We were impressed when we used the battery in DeWalt’s new ultra-compact DCF850 impact driver. With the battery, the tool weighs only 2.6 pounds, but it drove No. 10 x three-inch structural screws with a vengeance.
However, impact drivers are short-burst power tools. We know from having conducted hundreds of hours of power-tool testing that if you want to really drain a battery, tax the tool itself and do some work with steady friction. This can be drilling holes through construction lumber with a spade bit or sawing with the blade completely submerged in lumber.
So that’s what we did. After running some test laps using the impact driver, we slid the Powerstack battery into the 6.5-inch cordless circular saw DCS565 (seven pounds with the battery). We lowered the blade to its maximum cutting depth of 2 3⁄8 inches, mounted a Douglas fir 2 x 12 on edge, and plowed straight down the edge of the board. You can make two cuts that way, slightly offsetting them, then flip the board edge for edge and perform it again.

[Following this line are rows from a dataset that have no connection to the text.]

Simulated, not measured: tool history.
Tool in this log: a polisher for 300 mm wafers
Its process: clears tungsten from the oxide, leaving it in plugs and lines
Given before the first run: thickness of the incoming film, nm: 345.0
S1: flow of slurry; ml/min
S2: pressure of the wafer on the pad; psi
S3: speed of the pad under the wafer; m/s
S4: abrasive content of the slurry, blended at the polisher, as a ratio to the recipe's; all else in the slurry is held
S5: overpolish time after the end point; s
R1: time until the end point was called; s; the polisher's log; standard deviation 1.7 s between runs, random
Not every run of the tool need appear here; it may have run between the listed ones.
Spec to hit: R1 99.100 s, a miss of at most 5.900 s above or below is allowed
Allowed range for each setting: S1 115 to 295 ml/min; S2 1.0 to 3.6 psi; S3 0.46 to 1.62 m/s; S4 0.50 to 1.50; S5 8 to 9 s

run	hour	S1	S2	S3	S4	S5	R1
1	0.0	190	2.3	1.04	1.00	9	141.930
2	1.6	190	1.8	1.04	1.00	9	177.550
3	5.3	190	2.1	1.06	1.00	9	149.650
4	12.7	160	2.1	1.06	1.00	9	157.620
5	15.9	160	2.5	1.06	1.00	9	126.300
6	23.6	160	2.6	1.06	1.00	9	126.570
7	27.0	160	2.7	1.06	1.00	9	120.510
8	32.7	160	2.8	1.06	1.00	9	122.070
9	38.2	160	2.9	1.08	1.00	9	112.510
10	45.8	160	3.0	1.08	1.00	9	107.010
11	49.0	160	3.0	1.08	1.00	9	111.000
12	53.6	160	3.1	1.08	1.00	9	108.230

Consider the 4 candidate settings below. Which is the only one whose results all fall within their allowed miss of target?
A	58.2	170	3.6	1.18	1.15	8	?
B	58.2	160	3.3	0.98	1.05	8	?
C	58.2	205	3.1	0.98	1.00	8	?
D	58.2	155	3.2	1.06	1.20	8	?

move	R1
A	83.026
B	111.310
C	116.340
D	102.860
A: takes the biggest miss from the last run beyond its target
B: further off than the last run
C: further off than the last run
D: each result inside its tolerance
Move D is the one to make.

We were amazed at how easily the saw, and therefore the Powerstack battery, handled this work. There was no tripping from thermal overload; we simply ran repeat test cuts until the battery’s full charge was spent. That last point is an important one. A battery that runs cooler is one that will last longer. DeWalt estimates that its Powerstacks will have twice the lifetime of its current batteries. While that’s good news to anybody who uses power tools, it’s particularly welcome to professionals who will likely put more wear and tear on the tool and battery in a week than a homeowner may in a year.